A Prequel to Data Mesh

CAT January 16, 2024 4 min read

My personal take on justifying the existence of Data Mesh

A senior stakeholder at one my projects mentioned that they wanted to decentralise their data platform architecture and democratise data across the organisation.

When I heard the words ‘decentralised data architecture’, I was left utterly confused at first! In my then limited experience as a Data Engineer, I had only come across centralised data architectures and they seemed to be working very well. So, I was left wondering what was it that we wanted to solve using a decentralised data architecture? Or were we creating a new problem that did not ever exist in the first place?

Where did I look?

The obvious answer — Data Mesh by Zhamak Dehghani.

A great book that takes you on a journey of an organisation that implements this concept and overcomes some unique challenges. A highly recommended read for those who may be keen to learn more about it.

But in order to justify why this concept came into existence, I thought it’d be great to look back in time and understand the evolution of the data landscape. So here goes my overly-simplified take.

Evolution of the data landscape

1980s — Inception

Relational databases came into existence.
Organizations began to use relational databases for ‘everything’.
Databases were overwhelmed with transactional and analytical workloads.

Result:

Data warehouse was born.

Early 1990s — Scale

Analytical workloads started to get complex.
Data volumes started to grow.
Performance needed improvement.

Result:

The concept of Massively Parallel Processing (MPP) was introduced — data distributed across clusters.

Late 1990s to Early 2000s – Productize

Demand for reporting kept growing.
Architectures became complex.
Business units required data relevant to their analysis.

Result:

Companies started to sell pre-configured data warehouses as products.
The concept of `Data Marts` was introduced.

2004 to 2010 — The elephant enters the room

New wave of applications emerged — Social Media, Software observability, etc.
New data formats emerged — JSON, Avro, Parquet, XML etc.

Result:

Hadoop & NoSQL frameworks emerged.
Data lakes were introduced to store the new data formats.

2010 to 2020 – The Cloud Data Warehouse

Enterprises now wanted quick data analytics without yesterday’s constraints of flexibility, processing power and scale.
Examples include: Amazon Redshift, Google BigQuery, Snowflake, Azure Synapse Analytics, Databricks etc.

Result:

Cloud data warehouse offerings emerged as preferred solutions for relational and semi-structured data.

So what was missing?

If we look at this generic flow of data in an organisation using a centralised data architecture, we realise that there are 3 touch points for the data:

Data Producers
Central Data Team
Data Consumers

Now let’s ask ourselves a few questions to start with:

Who manages the data warehouse?
Which team responds to data requests?
Which team is responsible for ensuring data quality?
Which team is expected to be the SME for data?

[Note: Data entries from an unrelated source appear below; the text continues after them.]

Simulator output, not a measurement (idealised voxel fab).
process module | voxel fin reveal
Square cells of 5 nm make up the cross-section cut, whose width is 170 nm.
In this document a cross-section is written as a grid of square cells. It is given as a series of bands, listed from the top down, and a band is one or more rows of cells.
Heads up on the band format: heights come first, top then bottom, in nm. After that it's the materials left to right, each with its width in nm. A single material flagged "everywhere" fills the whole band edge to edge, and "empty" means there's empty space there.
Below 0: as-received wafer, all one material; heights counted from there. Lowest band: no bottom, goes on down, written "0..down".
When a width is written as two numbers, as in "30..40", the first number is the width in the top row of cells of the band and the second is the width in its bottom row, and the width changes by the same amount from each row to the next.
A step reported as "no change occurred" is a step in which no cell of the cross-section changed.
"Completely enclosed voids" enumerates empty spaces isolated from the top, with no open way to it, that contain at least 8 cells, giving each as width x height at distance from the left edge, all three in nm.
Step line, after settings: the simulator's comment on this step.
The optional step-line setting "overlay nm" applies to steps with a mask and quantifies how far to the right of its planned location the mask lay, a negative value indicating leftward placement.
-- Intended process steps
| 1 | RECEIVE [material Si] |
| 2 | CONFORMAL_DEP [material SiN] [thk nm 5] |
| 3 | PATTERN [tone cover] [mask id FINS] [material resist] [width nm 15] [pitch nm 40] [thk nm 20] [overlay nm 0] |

When I asked these questions to a bunch of people, I got one common answer across all questions (in combination with others)— option B, Central Data Team.

So we can infer that the central data team needs to:

Manage data warehouse
Serve data requests
Ensure data quality
Be SMEs for the data in the data warehouse

And the list goes on.

So what was missing?

As an enterprise continues to grow, the central data team tends to become the bottleneck in gaining actionable insights from data.

Central data teams end up having high knowledge burden and an ever increasing pressure of delivery.

This builds my case to justify the existence of the decentralised data architecture popularly known as the Data Mesh.

Data Mesh is a type of analytical architecture but most importantly an operating model that shifts the ownership of analytical data to teams that most intimately know and own the data — the data producers and consumers.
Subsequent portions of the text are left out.